Setting Up Polling-Based Ingestion

Polling requires maintaining state between runs. You'll track offsets, timestamps, or unique markers to ensure you only process new data.

import json
from datetime import datetime
from typing import Any

import dagster as dg
import pandas as pd
from dagster._core.events import StepMaterializationData
from dagster_duckdb import DuckDBResource

from ingestion_patterns.resources import KafkaConsumerResource


class PollingConfig(dg.Config):
    """Configuration for polling-based ingestion."""

    kafka_topic: str = "transactions"
    poll_interval_seconds: int = 60
    max_records_per_poll: int = 100


@dg.asset
def poll_kafka_events(
    context: dg.AssetExecutionContext,
    config: PollingConfig,
    kafka_consumer: KafkaConsumerResource,
) -> dict[str, Any]:
    """Poll Kafka topic for new events since last checkpoint.

    This asset maintains state (last processed offset) and only processes
    new messages, ensuring idempotency and efficiency.
    """
    # Load last processed offset from previous materialization
    last_event = context.instance.get_latest_materialization_event(context.asset_key)

    start_offset = 0
    if last_event and last_event.dagster_event:
        # Extract offset from last materialization metadata
        mat_data = last_event.dagster_event.event_specific_data
        if isinstance(mat_data, StepMaterializationData):
            metadata = mat_data.materialization.metadata
            if "last_offset" in metadata:
                offset_value = metadata["last_offset"].value
                start_offset = int(str(offset_value)) + 1

    context.log.info(f"Polling from offset {start_offset}")

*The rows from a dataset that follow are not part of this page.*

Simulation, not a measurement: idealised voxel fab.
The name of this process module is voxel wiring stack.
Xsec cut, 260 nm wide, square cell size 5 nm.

    # Poll for messages using the resource
    messages = kafka_consumer.poll_messages(
        topic=config.kafka_topic,
        timeout_seconds=config.poll_interval_seconds,
        max_records=config.max_records_per_poll,
        context=context,
    )

    if not messages:
        context.log.info("No new messages")
        return {
            "messages": [],
            "last_offset": start_offset - 1,
            "count": 0,
        }

    # Parse and validate messages
    parsed_messages = []
    seen_event_ids: set[str] = set()  # For idempotency

    for msg in messages:
        # Exception handling acceptable here: json.loads API uses exceptions for
        # invalid JSON (no way to LBYL check JSON validity without parsing)
        try:
            value = json.loads(msg["value"])
        except json.JSONDecodeError as e:
            context.log.warning(f"Failed to parse message at offset {msg['offset']}: {e}")
            continue

        event_id = value.get("event_id")

        # Idempotency check: skip if weve seen this event ID
        if event_id in seen_event_ids:
            context.log.warning(f"Duplicate event ID: {event_id}")
            continue

        seen_event_ids.add(event_id)

        parsed_messages.append(
            {
                "offset": msg["offset"],
                "partition": msg["partition"],
                "event_id": event_id,
                "event_type": value.get("event_type"),
                "data": value,
                "kafka_timestamp": msg["timestamp"],
            }
        )

    last_processed_offset = messages[-1]["offset"]

    context.log.info(
        f"Processed {len(parsed_messages)} messages, last offset: {last_processed_offset}"
    )

    # Store metadata for next run
    context.add_output_metadata(
        {
            "message_count": len(parsed_messages),
            "last_offset": last_processed_offset,
            "start_offset": start_offset,
            "poll_timestamp": datetime.now().isoformat(),
        }
    )

    return {
        "messages": parsed_messages,
        "last_offset": last_processed_offset,
        "count": len(parsed_messages),
    }


@dg.asset
def process_kafka_events(
    context: dg.AssetExecutionContext,
    poll_kafka_events: dict[str, Any],
    duckdb: DuckDBResource,
) -> dict[str, Any]:
    """Process polled Kafka events and store in DuckDB.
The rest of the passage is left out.